Today's Daily Lesson comes from the teacher's bathroom at Anderson Elementary:
Yesterday I stopped off in the faculty unisex bathroom while on my weekly mentoring visit at Alderson Elementary School and discovered something surprising and wonderful, at least as far as elementary bathrooms go anyways.
I have volunteered at Alderson and it's predecessor Parkway Elementary for six years. Over the years I've had three children as mentees, a brother and a sister and a new mentee whom I'm just getting to know. These kids come from hard neighborhoods with challenging and stressed home lives. The families of everyone of my kids has loved their child dearly. Still, the opportunities these kids have a minimal, the home life is often stressful. And the classroom is filled with 20 other kids walking to school from the same difficult circumstances of home.
After six years of showing up I know the names and stories of many of the other kids besides mine. I know the ones whose fathers are in prison. I know the ones whose cousins were murdered. I know who just got back from burying their mother. I pray for them.

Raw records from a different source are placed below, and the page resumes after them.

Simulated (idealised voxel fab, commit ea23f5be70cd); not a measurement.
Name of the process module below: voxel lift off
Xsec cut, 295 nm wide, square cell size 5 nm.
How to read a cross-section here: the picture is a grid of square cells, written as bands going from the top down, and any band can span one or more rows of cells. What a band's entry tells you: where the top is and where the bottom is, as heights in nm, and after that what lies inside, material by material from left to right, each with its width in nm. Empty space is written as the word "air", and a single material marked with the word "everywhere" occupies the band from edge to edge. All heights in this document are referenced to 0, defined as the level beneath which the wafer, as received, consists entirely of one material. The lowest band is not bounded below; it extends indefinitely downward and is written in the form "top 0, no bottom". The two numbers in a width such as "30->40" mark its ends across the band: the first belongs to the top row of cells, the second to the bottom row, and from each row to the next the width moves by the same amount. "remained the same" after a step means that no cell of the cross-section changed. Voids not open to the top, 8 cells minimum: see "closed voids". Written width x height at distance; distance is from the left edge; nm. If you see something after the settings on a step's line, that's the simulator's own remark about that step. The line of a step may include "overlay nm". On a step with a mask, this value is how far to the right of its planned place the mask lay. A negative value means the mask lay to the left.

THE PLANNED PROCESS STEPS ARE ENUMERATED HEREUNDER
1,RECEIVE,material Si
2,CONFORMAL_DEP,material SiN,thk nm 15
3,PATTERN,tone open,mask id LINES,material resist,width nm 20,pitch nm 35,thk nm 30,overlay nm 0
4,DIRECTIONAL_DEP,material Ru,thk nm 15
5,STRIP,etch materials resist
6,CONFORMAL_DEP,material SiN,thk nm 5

And I pray also for the faculty and staff. I am amazed at the beginning of every school year to see their faces once again. They could be somewhere else -- another school. But they are here, at this school with these kids and their stories. I wonder how they do it. How do they keep showing up? How do they remain? How do they keep from just losing it when the kids bring all the chaos from home into the classroom?
And that's what was so wonderful about what I discovered on the wall in the bathroom. Taped next to the light switch was a quote by someone named Haim Ginott:
"I’ve come to a frightening conclusion that I am the decisive element in the classroom. It’s my personal approach that creates the climate. It’s my daily mood that makes the weather . . . I possess a tremendous power to make a child’s life miserable or joyous. I can be a tool of torture or an instrument of inspiration. I can humiliate or heal. In all situations, it is my response that decides whether a crisis will be escalated or de-escalated and a child humanized or dehumanized."
I do not who Haim Ginott is. I do not know if he is a Democrat or a Republican, socialist, capitalist, communist, animal, vegetable, or mineral. It doesn't matter. It doesn't matter because I already know the one truly important thing. And the really important thing is this: That somewhere in that school there is at least one person who is self-aware, whose eyes are open, who is not afraid to look at and reflect upon his or her own beautiful and/or frightening truth. There is at least one person who believes in what Plato said, that "the unexamined life is not worth living." I know there is one person over there off Parkway Drive in East Lubbock, Texas who believes these kids deserve someone standing before them in their classroom who is striving to be and do his or her very best -- striving to be good. And in reading the little sign posted there with Haim Ginott's words I know this one person believes it all so much that she or he is is willing to do something seemingly small yet very significant to try to get all the others to believe it and see it all too.
And the word for that person in the English language is called "teacher".